I’m in a dystopian state of mind. All of my recent media consumption has revolved around human misery and oppression.
On the movie front, I watched Children of Men one night, and V for Vendetta the next. Both films feature Britain as society’s last civilized nation, in a World Gone Mad from war and pestilence. Both films feature thinly veiled indictments of the United States’ invasion of Iraq, where “thinly veiled” translates to “completely transparent”. Both films do not feature Michael Caine as a friendly hermit who enjoys ganja and recreational suicide. One film does though, Children of Men, and as such it is superior.

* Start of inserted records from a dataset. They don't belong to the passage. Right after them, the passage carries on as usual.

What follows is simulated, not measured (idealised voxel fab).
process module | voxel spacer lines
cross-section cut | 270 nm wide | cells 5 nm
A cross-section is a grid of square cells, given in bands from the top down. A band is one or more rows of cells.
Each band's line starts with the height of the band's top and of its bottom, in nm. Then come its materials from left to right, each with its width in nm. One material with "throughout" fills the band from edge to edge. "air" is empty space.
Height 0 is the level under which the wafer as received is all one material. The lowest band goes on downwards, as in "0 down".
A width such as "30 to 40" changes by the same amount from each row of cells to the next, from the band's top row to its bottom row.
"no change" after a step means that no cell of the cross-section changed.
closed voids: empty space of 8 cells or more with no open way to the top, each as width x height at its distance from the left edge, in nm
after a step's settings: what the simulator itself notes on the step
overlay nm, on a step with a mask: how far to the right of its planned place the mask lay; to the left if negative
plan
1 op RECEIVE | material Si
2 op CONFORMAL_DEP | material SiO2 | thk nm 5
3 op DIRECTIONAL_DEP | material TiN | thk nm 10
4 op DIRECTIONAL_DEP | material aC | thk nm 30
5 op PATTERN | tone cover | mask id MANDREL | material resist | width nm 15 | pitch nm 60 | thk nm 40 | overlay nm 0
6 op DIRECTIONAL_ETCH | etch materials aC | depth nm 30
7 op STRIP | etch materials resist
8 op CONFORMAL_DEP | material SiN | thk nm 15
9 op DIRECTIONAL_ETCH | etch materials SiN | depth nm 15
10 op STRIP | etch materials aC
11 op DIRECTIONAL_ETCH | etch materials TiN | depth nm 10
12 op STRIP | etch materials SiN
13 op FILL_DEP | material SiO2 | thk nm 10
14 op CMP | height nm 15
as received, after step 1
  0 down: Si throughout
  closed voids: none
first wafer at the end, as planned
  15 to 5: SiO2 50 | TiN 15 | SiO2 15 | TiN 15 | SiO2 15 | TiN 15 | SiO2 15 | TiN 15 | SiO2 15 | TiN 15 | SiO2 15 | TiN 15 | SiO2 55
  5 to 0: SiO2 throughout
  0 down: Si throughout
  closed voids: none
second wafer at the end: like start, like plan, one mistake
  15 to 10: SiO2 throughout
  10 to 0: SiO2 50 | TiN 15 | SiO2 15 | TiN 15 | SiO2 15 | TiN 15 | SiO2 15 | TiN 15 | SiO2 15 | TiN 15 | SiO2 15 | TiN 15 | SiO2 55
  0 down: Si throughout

On the game front, I finished Bioshock, which is a masterpiece. In it, a billionaire industrialist builds a underwater City of Dreams called Rapture, where civilization’s greatest minds will live out their days in enlightened harmony. The player crash lands in the ocean just above the city, and travels down to it via bathysphere to discover Rapture is far from a utopia, indeed, it is a dystopia. Bioshock is a cautionary tale for budding objectivist megalomaniacs. If you are a budding objectivist megalomaniac, you owe it to yourself to give Bioshock a spin.
On the book front, I read Lucifer’s Hammer by Larry Niven and Jerry Pournelle. Published in the late seventies, it tells the tale of a rogue comet that crashes into the Pacific, ending civilization as we know it. Those unlucky enough to survive the floods, earthquakes, plagues, and famines must somehow rebuild a new society from the ashes of the old. Two major factions form in Los Angeles’ San Joaquin Valley, where most of the book’s action takes place. Let me describe these factions for you, and this is where it gets complicated. I hope I’m able to make this comprehensible because it’s awfully complex. The two factions are:
1) White People: Former Senators, Engineers, Scientists, Farmers, Astronauts and Astronomers, all of whom are white, by the way, rebuild greenhouses and dams and fortified strongholds to survive the coming winter and in doing so, forge the beginnings of a new America, filled with white people.
2) Black People: All the black people in Los Angeles become cannibals.
So, let’s review: According to Lucifer’s Hammer, if you are white and therefore skilled, you’re good to go when the big rock slams into Earth. If you are black, you’re going to be dining on your neighbor(s).
I guess Deep Impact had it wrong.
Yep, Lucifer’s Hammer is dripping in racism sauce, and of the 30 or so reviews I’ve read, well over half of them agree with me. It’s pretty hard to deny, and pretty disgusting too. I’ve have no real point to make beyond this. Just warning you that if you, too, enter a dystopian phase, Arthur C. Clarke’s “The Hammer of God” is a far superior and more racially tolerant book about a planet-killing comet with the word “Hammer” in the title.
(To be fair, I’ve heard Pournelle guest on the This Week In Tech podcast several times, and he’s never suggested black people should eat other, so maybe Lucifer’s Hammer was an aberration. It’s no excuse, though.)
I think writing this entry has officially ended my dystopian phase. Time to move on to something else: Ponies!